The Union Market bagel and egg cream counter opens a standalone store

Gina Chersevani’s voice radiates with excitement when she considers the possibilities available to her now that she has her own standalone location of Buffalo & Bergen, the bagel, knish, and egg cream counter in Union Market that was part of the food hall’s opening lineup seven years ago.

Chersevani, one of D.C.’s foremost purveyors of New York culture, loves her “Union Market family” and hopes to be there for 100 years. But noncompetes and requirements to conform within the design of the massive enterprise crimp her style in a few ways. The second Buffalo & Bergen, a tiny 27-seat operation with a minimalist retro design that pays homage to Dorothy Draper, opens for breakfast and lunch this morning in Capitol Hill, and Chersevani can feel the freedom. She can make french fries! No one is telling her she can’t serve espresso. If she wants to run a hamburger on one her bagels made with New York water, she doesn’t have to clear it with anybody.

“Now I finally have the first time to say this is what I think Buffalo & Bergen looks like,” she says.

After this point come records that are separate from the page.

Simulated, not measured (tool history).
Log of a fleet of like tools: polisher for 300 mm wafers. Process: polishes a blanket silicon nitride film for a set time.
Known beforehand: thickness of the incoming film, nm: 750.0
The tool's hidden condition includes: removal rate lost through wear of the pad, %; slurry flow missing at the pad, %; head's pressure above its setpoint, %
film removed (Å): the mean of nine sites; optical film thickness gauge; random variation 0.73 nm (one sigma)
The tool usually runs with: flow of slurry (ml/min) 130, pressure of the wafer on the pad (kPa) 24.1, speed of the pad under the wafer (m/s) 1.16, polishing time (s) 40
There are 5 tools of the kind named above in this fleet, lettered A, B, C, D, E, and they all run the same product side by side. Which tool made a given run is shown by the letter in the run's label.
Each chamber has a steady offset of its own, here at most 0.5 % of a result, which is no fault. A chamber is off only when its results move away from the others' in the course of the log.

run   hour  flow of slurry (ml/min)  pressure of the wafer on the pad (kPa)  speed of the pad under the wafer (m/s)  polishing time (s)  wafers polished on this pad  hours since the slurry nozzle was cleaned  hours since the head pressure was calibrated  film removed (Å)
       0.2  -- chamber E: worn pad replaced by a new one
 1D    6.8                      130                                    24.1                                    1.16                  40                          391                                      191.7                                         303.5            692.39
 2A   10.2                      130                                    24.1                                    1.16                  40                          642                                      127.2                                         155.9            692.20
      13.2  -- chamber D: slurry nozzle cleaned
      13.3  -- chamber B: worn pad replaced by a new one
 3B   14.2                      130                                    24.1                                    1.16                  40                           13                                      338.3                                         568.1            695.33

Buffalo & Bergen has a retro diner feel
Buffalo & Bergen has a retro diner feel
Rey Lopez/Eater D.C.

Loyal customers from Union Market will recognize the menu, especially for the first couple of weeks. Buffalo & Bergen (240 Massachusetts Avenue NE) is starting out with a daily 8 a.m. to 3 p.m. schedule and a menu of bagel sandwiches and cocktails that are already working for the brand. One new addition is a Hasidic Tiger Mom sandwich with roast beef and a rainbow cabbage slaw dressed in horseradish-filled tiger sauce on a marble rye bagel. Another newcomer is the melty Cheezus Has Risen bagel with double-cream brie, smoked gouda, and cheddar.

There’s a “Matzo Baller” soup with lemongrass chicken stock and balls made with duck fat. Latkes, which have typically been served only during December at Union Market, will be available every day of the year. The fried potato pancakes comes with two condiments: a creme fraiche mascarpone dip and a bourbon and Granny Smith apple relish.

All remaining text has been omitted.